NO WRITER ATTRIBUTED

Some time in the all too near future the Radcliffe administration intends to tear down the frame houses which now stand between Garden Street and the Quad and to erect in their place a monumental concrete building designed to house three hundred students. In addition to destroying the grass in the Radcliffe area, this plan calls for the elimination of most if not all off campus living space.

The present living arrangements provide an avenue of escape for those girls who find oppressive the institutional atmosphere of the brick dormitories. The houses' size and freedom from organized meals give at least a few of the benefits of private houses. Recently a document protesting the destruction of the houses was posted both on and off campus. It attracted an impressive number of signatures--well over forty per cent in the dorms where it was posted. Even those who do not want to live off-campus are impressed with the value of the diversity of the present arrangement.

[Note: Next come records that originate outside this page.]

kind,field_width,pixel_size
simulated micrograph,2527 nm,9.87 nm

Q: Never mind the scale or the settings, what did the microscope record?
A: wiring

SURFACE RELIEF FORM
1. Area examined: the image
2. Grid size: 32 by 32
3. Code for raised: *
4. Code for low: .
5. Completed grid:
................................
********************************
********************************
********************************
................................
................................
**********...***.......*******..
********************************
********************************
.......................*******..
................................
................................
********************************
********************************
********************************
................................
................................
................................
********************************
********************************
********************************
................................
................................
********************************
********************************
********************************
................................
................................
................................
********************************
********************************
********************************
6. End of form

The new House, we are told, is to provide all the best features of off-campus living. The obstacles to this might to the untutored seem insurmountable: a concrete structure housing three hundred is fundamentally and unalterably different from a medium-size frame house. To deal with the size distinction, the Fourth House is to be broken down into units of forty to forty-five students, each equipped with common rooms and kitchenettes for student dinner parties. Even if a unit of forty-five did not provide an atmosphere close to that of the brick dormitories--the administration is relying on the climination of corridors to vanquish institutional atmosphere--it is certain that the entries will be relatively unimportant in determining House atmosphere. It is the dining facilities which determine where and how one rubs shoulders with the animate world, and Fourth House dwellers will eat en masse.

The House System is intended to provide the benefits of contact with faculty and facilities for seminars and extracurricular interests. These goals are certainly commendable but there exists reasonable doubt of the possibility of doing these things at Radcliffe. Until the present Houses, which include every girl at Radcliffe, can be shown to have succeeded in these endeavors, there is no sense in building another at great expense and inconvenience.

As Mrs. Bunting points out, the existing living arrangements at Radcliffe are crowded. But the elimination of over-crowding need not entail the elimination of off-campus houses. The addition of a few would do nicely.